That sudden rainstorm that ruined your weekend picnic is, of course, an uncontrollable event. The best you can do is toss an umbrella in the truck and put raincoats on the kids. It, too, will pass and tomorrow might be bright and sunny. That old saying uttered in many places, “You don’t like the weather right now? Wait a few minutes, it will change” is a sure laugh line in most home towns.

But the larger idea – that of climate change – is not a laugh line in most of those same places. At best, it’s the start of an angry argument between good friends; a battle royal among mortal enemies. Everybody has an opinion and they are ready to defend it to the death. Facts be damned. And many of the defenses made by deniers are falsely pinned on current weather conditions, not the wider implications of climate.

The prime example is Senator Jim Inhofe, who leads the United States Senate Committee on Environment and Public Works. A few years ago, he showed his confusion about the two terms when he brought a snowball onto the Senate floor. Grandstanding it from the speaker’s lectern, he tried to dismiss global warming by asking, “In case we have forgotten, because we keep hearing that 2014 has been the warmest year on record, I ask the chair, you know what this is? It’s a snowball, from outside here. So it’s very, very cold out. Very unseasonable.”

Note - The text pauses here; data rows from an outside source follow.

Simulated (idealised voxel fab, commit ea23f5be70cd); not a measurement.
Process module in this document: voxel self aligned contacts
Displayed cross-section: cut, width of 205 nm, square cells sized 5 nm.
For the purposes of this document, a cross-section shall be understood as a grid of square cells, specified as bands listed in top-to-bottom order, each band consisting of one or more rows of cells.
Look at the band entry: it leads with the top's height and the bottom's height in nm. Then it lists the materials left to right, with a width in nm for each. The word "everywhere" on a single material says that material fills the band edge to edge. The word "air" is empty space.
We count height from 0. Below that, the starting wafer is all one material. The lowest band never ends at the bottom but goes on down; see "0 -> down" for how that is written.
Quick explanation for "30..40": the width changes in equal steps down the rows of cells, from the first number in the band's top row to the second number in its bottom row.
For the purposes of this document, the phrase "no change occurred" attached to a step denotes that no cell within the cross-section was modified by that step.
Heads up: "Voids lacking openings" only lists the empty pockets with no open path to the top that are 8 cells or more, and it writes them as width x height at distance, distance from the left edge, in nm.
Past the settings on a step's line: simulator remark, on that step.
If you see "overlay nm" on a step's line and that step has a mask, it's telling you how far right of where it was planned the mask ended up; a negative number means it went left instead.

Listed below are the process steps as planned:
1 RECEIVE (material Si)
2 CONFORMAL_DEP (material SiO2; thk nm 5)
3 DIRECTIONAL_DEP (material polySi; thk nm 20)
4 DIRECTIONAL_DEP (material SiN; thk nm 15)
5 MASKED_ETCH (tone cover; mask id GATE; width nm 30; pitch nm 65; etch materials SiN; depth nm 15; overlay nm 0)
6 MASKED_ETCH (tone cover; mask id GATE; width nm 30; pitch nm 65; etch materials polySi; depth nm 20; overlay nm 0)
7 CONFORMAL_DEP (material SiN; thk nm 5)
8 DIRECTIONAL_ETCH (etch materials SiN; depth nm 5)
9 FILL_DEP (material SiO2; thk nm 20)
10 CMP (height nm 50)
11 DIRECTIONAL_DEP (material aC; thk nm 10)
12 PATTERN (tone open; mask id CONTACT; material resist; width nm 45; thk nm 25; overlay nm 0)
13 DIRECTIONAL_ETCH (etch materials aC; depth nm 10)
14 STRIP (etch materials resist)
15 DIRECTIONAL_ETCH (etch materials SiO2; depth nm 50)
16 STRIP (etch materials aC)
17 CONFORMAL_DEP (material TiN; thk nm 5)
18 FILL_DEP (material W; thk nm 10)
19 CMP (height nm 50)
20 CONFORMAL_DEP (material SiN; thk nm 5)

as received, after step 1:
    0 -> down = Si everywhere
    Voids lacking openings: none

Yes, the weather that winter in Washington, D.C. was very cold. The weather the following summer was hot; very, very hot. Neither of those two seasonal events are descriptive of climate change. His stunt showed a shocking lack of knowledge, especially for a man in his position. Maybe Inhofe attended the Karl Pilkington School of Climatology, also known as the ‘Keep it simple, stupid’ school of explaining complex concepts to simple minds. After all, he was addressing the Senate.

“They keep saying that sea levels are rising an' all this. It's nowt to do with the icebergs melting, it's because there's too many fish in it. Get rid of some of the fish and the water will drop. Simple. Basic science.”
Karl Pilkington, The Ricky Gervais Show

A more intelligent comment came from Mike Huckabee who said, “The most important thing about global warming is this. Whether humans are responsible for the bulk of climate change is going to be left to the scientists, but it's all of our responsibility to leave this planet in better shape for the future generations than we found it.”

Or maybe we should listen to Nicholas Stern, a leading researcher on the effects of climate change. He said, “How is it that, in the face of overwhelming scientific evidence, there are still some who would deny the dangers of climate change? Not surprisingly, the loudest voices are not scientific, and it is remarkable how many economists, lawyers, journalists and politicians set themselves up as experts on the science.”

Here is a hint. Whenever you hear someone start a sentence with, “I am not a (fill in the blank) but (fill in a contradictory statement), please understand that unless his name is Baxter Black, what follows isn’t the well-reasoned common sense he would have you believe. It is most likely stuff and nonsense. As in, “I’m not a climatologist but it rained in the Salinas Valley last week so I guess that drought thing was just a myth.”

Agriculture needs to pay attention to Huckabee. Arguing over whether or not the activities of mankind are wholly or even partially responsible for climate change is a discussion for fools. Looking at the climate record over the past two centuries leaves little doubt that the weather is getting warmer. Paraphrasing Bob Dylan “The climate is a’changing” and the canary sitting in the coal mine is modern agriculture. It will be the first to feel the effects and it will be among the first to have to defend its practices. Examples?  Flatulent cows and greenhouse gasses generated by current farming practices.

Listening to foolish statements like that made by obviously-not-a-scientist Inhofe and doing nothing will leave the ag community dangerously exposed and scrambling for hard-to-find cover by mid-century.